Warfighter's campaign kicks off with the promising clatter of exploding containers and toppling cranes at a doomed Pakistani pier. For a few minutes, the whole world comes apart at the seams. This amounts to premature exhilaration, though: while the graphics stay sharp, the solo campaign never gets anywhere near as exciting again. Mildly entertaining diversions pepper the five-hour trudge through exotic locations like the Philippines and Mogadishu, including an obligatory turn at a helicopter's minigun and some surprisingly polished car and boat chases. But the remainder devolves into a worn-out, whack-a-mole, shoot-and-sprint grind against waves of pirates and generic terrorists.

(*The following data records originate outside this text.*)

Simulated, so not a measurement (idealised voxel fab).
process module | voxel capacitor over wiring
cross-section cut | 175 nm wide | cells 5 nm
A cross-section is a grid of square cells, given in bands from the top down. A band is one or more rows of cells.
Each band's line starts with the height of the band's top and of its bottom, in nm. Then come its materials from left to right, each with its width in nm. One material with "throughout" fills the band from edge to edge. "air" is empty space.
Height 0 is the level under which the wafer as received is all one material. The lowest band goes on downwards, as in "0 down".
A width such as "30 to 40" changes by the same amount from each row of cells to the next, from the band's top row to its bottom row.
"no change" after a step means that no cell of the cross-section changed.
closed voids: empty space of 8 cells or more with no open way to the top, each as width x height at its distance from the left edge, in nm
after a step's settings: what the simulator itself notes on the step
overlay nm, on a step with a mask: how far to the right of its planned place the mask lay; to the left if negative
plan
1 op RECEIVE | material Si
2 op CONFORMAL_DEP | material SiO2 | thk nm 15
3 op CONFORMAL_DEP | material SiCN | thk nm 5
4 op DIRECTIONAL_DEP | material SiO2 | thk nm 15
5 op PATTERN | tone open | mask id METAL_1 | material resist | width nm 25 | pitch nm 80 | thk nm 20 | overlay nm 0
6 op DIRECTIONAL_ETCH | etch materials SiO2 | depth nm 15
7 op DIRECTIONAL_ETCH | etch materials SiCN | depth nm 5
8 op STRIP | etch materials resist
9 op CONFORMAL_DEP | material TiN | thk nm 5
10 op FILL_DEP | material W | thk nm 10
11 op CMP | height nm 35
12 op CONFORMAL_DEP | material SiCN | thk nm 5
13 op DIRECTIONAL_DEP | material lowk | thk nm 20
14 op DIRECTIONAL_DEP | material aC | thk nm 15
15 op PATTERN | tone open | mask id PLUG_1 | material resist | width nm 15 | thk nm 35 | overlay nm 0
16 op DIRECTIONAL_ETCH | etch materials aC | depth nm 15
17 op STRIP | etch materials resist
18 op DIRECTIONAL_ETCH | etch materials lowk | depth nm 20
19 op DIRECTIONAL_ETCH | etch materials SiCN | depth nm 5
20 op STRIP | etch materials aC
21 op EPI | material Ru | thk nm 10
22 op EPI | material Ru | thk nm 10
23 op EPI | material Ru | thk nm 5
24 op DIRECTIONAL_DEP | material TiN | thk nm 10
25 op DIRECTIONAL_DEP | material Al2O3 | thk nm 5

You'll also roll your eyes at cloying cutscenes that never bother to introduce a worthwhile villain, and are instead crammed with insulting caricatures of unhappy military wives. We'll acknowledge it takes a rare breed to succeed in the special forces, but the personifications of dutiful male devotion are too one-dimensional to be human, much less heroic. By the time the whole affair collapses into a teary-eyed tribute to fallen comrades, and enemy forces start appearing as if out of thin air, you'll wonder why you bothered.
Multiplayer at least stirs in a couple of interesting ideas. Whether you're capturing a flag or controlling a zone, both teams are divided into five fireteam duos. These partnerships are powerful: you can see your pal through walls, get partial credit for his kills, and resurrect him immediately if you avenge his death fast enough. Six distinct classes amplify the effect, too. For example, a Demolition expert sports heavy armor and plants bombs quickly, but his Spec Ops partner’s temporary X-ray vision is what'll save him from rushing into an ambush.
As you gain ranks, you'll unlock everything from scopes and stocks to magazines and muzzles, but too few of the upgrades have an appreciable impact on performance, and the clunky interface makes experimenting with different parts a pain. The real threat to Warfighter's longevity, though, is how its multiplayer maps feel like patchworks of arbitrary buildings and debris instead of bona fide real-world strongholds. Without a palpable sense of place, these battlegrounds never give you enough reason to choose this particular mix of gunmetal and grit over any other. Combined with a weak campaign, that makes the new Medal of Honor more of a casualty than a killer in a marketplace already crowded with full-featured crowd-pleasers.
Sparks fly and scenery disintegrates under the rat-a-tat of heavy fire.
PUBLISHER: EA • DEVELOPER: Danger Close Games • ESRB: Mature • MULTIPLAYER: 20 on Xbox Live • ACHIEVEMENTS: Fruitful • COST: $60 • RELEASE DATE: October 23, 2012
+ Fireteam partnerships and six classes lend fresh strategy to familiar multiplayer modes; some fun action set-pieces.
– Solo campaign defined by painfully repetitive core combat and a deeply unsatisfying story.
– Multiplayer maps feel cobbled together; clunky customization and progression.
? Why don't fallen online enemies drop their weapons?